Tórshavn is your best bet for a wide range of eating options © VisitFaroeIslands
Whilst in the Faroes, it’s worth searching out and sampling some of the islands’ traditional foods. A particular favourite is wind-dried sheep’s meat, skerpikjøt, prepared around Christmas time and then nibbled throughout the year.
Similarly to accommodation, the greatest choice of eating and drinking establishments can be found in Tórshavn where you will find everything from Burger King to sumptuous smorgasbord spreads of every Faroese and Nordic delicacy you care to imagine, generally served in the hotels. In the smaller villages, though, it can often be difficult, if not impossible, to find somewhere to eat and you may well find yourself backtracking to the nearest main village to get some food. While out in the sticks, you can always rely on filling stations to hold a small selection of sandwiches and to serve up hotdogs with mustard (always very good and not nearly as tasteless as you may think) and sometimes chips. If the worst comes to the worst, look for a supermarket and go self-catering (remember, though, most supermarkets are closed on Sunday); there’s generally some kind of food store in all but the smallest of villages. On board the larger ferries (operating on the routes Tórshavn–Suðuroy and Gamlarætt–Skopun), there are cafeterias serving snacks and coffee. For a more personal dining experience, ask the tourist office about Dining with the locals or heimablídni as it’s known in Faroese, an opportunity to meet local people and eat with them at home. Naturally, times and locations are subject to change but you can find more details at visitfaroeislands.com/see-do/dining/heimablidni and the tourist office will have the latest information.

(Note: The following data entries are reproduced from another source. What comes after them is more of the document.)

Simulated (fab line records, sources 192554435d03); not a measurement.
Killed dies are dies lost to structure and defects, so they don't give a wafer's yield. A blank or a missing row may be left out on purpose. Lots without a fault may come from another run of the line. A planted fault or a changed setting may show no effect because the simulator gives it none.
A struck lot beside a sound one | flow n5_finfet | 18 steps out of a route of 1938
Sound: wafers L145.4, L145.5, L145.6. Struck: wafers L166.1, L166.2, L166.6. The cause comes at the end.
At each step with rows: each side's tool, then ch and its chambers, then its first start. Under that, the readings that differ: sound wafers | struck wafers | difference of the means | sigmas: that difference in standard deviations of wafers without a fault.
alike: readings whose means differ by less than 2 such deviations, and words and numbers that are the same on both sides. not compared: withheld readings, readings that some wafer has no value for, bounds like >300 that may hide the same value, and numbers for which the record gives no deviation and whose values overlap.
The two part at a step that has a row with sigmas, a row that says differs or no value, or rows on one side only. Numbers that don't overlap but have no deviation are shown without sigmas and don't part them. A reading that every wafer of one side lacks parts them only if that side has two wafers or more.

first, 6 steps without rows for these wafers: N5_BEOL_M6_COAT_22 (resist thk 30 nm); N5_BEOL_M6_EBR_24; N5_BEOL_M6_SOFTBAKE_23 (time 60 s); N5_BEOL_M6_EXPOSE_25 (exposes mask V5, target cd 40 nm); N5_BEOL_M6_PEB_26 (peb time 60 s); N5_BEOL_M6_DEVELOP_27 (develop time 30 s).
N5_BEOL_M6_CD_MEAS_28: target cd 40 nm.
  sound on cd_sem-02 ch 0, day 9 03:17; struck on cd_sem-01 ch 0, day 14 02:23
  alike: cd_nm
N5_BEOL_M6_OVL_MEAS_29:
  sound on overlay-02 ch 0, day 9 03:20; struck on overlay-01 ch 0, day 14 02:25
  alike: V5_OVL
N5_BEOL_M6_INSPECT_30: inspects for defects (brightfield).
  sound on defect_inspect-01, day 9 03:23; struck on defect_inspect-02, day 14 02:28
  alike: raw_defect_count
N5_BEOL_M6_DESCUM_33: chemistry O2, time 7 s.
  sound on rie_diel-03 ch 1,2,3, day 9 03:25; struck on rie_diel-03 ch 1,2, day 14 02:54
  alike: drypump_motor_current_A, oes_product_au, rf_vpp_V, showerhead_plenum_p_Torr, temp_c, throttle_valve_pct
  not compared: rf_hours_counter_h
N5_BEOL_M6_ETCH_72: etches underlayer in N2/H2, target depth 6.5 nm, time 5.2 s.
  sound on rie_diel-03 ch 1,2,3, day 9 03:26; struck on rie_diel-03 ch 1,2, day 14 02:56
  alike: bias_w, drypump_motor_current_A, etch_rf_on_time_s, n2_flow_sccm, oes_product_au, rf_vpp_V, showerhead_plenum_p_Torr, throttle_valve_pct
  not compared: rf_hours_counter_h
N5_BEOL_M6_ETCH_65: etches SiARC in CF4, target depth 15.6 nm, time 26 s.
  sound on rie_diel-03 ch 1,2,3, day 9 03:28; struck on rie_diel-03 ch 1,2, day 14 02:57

Faroese breakfast, as served in the hotels in Tórshavn, and less extravagantly elsewhere in the country, is a Scandinavian-style cold table of hams, cheeses, herring, cereals, yoghurts, fruit and sometimes Danish pastries. It’s a help-yourself affair and you’re permitted to take as much as you like and visit the table as many times as you like. There are also limitless supplies of coffee, tea and juice. The main meal of the day in the Faroe Islands is lunch, which, in Tórshavn at least, throws up a variety of options. Once again, an extremely good-value help-yourself buffet where you can eat your fill for around 150kr is a decent option. Lunchtime in the Faroes is any time between about 11.00 and 14.00, though most people tend to eat around noon or 13.00. If you’re looking to save money while in the Faroes, switch your main meal of the day to lunchtime and you’ll save a packet – have a snack in the evening instead, bought from the supermarket or bakery, and you’ll make your money go much further. Dinner can be expensive for what you get – meals are often heavily meatorientated (rather than fish-based) with an accompaniment of (more often than not) overcooked vegetables and masses of potatoes. Sadly, due to the lack of fresh vegetables in the islands, many eateries serve veggies straight out of a can. Frustratingly for a country so influenced by the sea, it can be hard to find fresh fish on the menu. You should count on around 250–350kr for an upmarket two-course restaurant dinner, though of course you can eat in the pizzerias and cafés of Tórshavn for around half of that.
While in the Faroes it’s worth searching out and sampling some of the islands’ traditional foods. A particular favourite is wind-dried sheep’s meat, skerpikjøt, prepared around Christmas time and then nibbled throughout the year; virtually every home in the islands has its own hjallur or meat-drying outhouse. Pilot whale meat and blubber is occasionally also available on the menu (particularly at a Faroese evening or sometimes on the Faroese smorgasbord served up during the summer at Hotel Hafnia in Tórshavn) though it is somewhat of an acquired taste. Look out too for roast lamb and boiled wind-dried fish, ræstur fiskur – two other delicacies. Popular fish dishes (should you be able to find them on the menu) include haddock, halibut, plaice and salmon.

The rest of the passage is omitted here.